As of January 2011, San Diego had 3,300 city-issued cell phones.[3]

City No. of employees No. of phones Avg. monthly cost % of staff with phone Cost per phone
San Diego 10,314 3,300 $148,000.00 32.00% $45.00

Car use

A citywide audit of take-home vehicles suggested that the city could save $700,000 annually by reducing the number of take-home vehicles by nearly a fourth.[4] It costs the city $2.1 million a year in commute miles.[5]

The Sheriff's Department audited vehicle use in September 2011 after an increase in take-home vehicles by 5% since early 2011. Each day, the take-home vehicles were driven a combined 25,000 miles.[6][7]:

  • 611 vehicles were issued as "home-garaged"
  • 132 marked units
  • 479 unmarked units
  • 274 of the vehicles were permitted for personal use when on call
  • 112 vehicles allowed for 7/24 use
  • 225 vehicles were driven to and from work

Salary records project

In 2011, Sunshine Review chose 152 local governments as the focus of research on public employee salaries. The editors of Sunshine Review selected eight states with relevant political contexts (listed alphabetically):

1. California
2. Florida
3. Illinois
4. Michigan
5. New Jersey
6. Pennsylvania
7. Texas
8. Wisconsin

Within these states, the editors of Sunshine Review focused on the most populous cities, counties and school districts, as well as the emergency services entities within these governments. The purpose of this selection method was to develop articles on governments affecting the most citizens.

The salary information garnered from these states were a combination of existing online resources and state Freedom of Information Act requests sent out to the governments.

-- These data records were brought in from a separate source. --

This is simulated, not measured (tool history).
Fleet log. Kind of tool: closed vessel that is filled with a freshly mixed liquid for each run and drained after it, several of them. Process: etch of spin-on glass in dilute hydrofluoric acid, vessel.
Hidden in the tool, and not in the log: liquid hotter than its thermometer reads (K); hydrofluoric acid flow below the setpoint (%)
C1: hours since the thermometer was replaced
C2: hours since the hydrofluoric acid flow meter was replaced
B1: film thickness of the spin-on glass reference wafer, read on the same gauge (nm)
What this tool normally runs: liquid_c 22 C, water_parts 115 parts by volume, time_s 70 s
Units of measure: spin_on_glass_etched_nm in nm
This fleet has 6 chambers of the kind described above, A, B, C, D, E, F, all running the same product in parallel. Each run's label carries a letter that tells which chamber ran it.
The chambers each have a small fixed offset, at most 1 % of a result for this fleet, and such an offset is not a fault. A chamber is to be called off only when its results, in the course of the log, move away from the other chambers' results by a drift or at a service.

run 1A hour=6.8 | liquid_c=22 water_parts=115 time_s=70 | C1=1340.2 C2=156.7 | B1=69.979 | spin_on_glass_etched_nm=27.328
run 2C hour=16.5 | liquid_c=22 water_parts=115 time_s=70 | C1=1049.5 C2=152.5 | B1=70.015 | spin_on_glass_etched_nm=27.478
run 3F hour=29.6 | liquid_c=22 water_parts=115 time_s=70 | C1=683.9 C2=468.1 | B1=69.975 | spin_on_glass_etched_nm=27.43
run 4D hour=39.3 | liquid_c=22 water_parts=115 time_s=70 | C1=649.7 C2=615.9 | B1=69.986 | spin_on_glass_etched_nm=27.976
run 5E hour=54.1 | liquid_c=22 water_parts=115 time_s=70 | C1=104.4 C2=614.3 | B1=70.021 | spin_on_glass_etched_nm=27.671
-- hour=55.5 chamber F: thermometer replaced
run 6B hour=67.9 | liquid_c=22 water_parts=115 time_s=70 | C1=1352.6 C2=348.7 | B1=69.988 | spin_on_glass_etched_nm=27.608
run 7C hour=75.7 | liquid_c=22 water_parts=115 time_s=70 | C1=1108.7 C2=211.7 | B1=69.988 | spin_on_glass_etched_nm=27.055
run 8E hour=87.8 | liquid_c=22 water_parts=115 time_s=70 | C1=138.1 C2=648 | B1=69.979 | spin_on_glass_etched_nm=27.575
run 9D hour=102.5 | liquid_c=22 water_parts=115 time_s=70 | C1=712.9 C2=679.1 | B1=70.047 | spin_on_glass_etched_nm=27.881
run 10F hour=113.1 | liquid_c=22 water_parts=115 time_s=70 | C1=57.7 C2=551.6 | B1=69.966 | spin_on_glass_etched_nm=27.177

Importance of public employee pay disclosure

In July 2010, The Los Angeles Times uncovered that officials in Bell, California were making remarkably high salaries.[8] Chief Administrative Officer Robert Rizzo was earning a yearly $787,637. It was later uncovered that Rizzo's total compensation after taking benefits into account topped $1.5 million a year.[9]

For comparison:[8]

  • Manhattan Beach, with about 7,000 fewer people than Bell, paid its most recent city manager $257,484 a year.
  • Long Beach, with a population close to 500,000, paid its city manager $235,000 annually.
  • Los Angeles County paid its chief executive, William T. Fujioka, $338,458.

Corruption solution

After this report was released, governments began to proactively disclose salary information of their employees. Before the end of the summer of 2010, more than a dozen cities in Orange County, for example, posted salary information on the front pages of their websites.[10]

The cost of transparency websites maintaining such information ranges from the tens of thousands to the hundreds of thousands. These websites also save money, and this often is not taken into account when measuring costs.

Citizens upset about the breach of trust and armed with information formed a group called the Bell Association to Stop the Abuse, which pushed for an independent audit of city salaries and contracts.[11]

Citizens, empowered with information, are key to keeping government free from corruption and efficient. A study published by the Pew Charitable Trusts and the Economy League of Greater Philadelphia revealed that the city of Philadelphia has a problem with the efficiency and costs of public employee pensions.[12] The amount that Philadelphia pays to pension recipients limits the city’s ability to use its budget effectively.

The report revealed that there were more individuals receiving pension benefits—33,907 claimants in 2006—than workers in the city—28,701.[12] The authors of the study recommend three steps towards addressing the problem of high costs in pensions.[12] First, improve data collection so that decision-making in terms of pension policies is more informed. Second, promote transparency for better accountability to citizens. Third, reduce costs and use the savings for developing Philadelphia.

Resistance to public employee salary data as public records

The idea of making public employee salaries is relatively new. In 2008, several local government employee associations and unions protested the posting of state employee salaries by newspaper The Sacramento Bee.[13][14] At the time, it was seen as a safety risk and invasion of privacy.

Sunshine Review aims in posting salary information

Publicly posted salaries often leave out important information. Salary schedules can be published as ranges, not as specific take-home compensation, and high-level, highly-paid positions are often not disclosed proactively.[10][9] Additionally, salaries leave out compensation received through health and retirement benefits, as well as benefits such as commuter allowances and cell phone reimbursements. This project aimed to close the gap and provide a more accurate picture of public employee salaries for the sake of public education and transparency.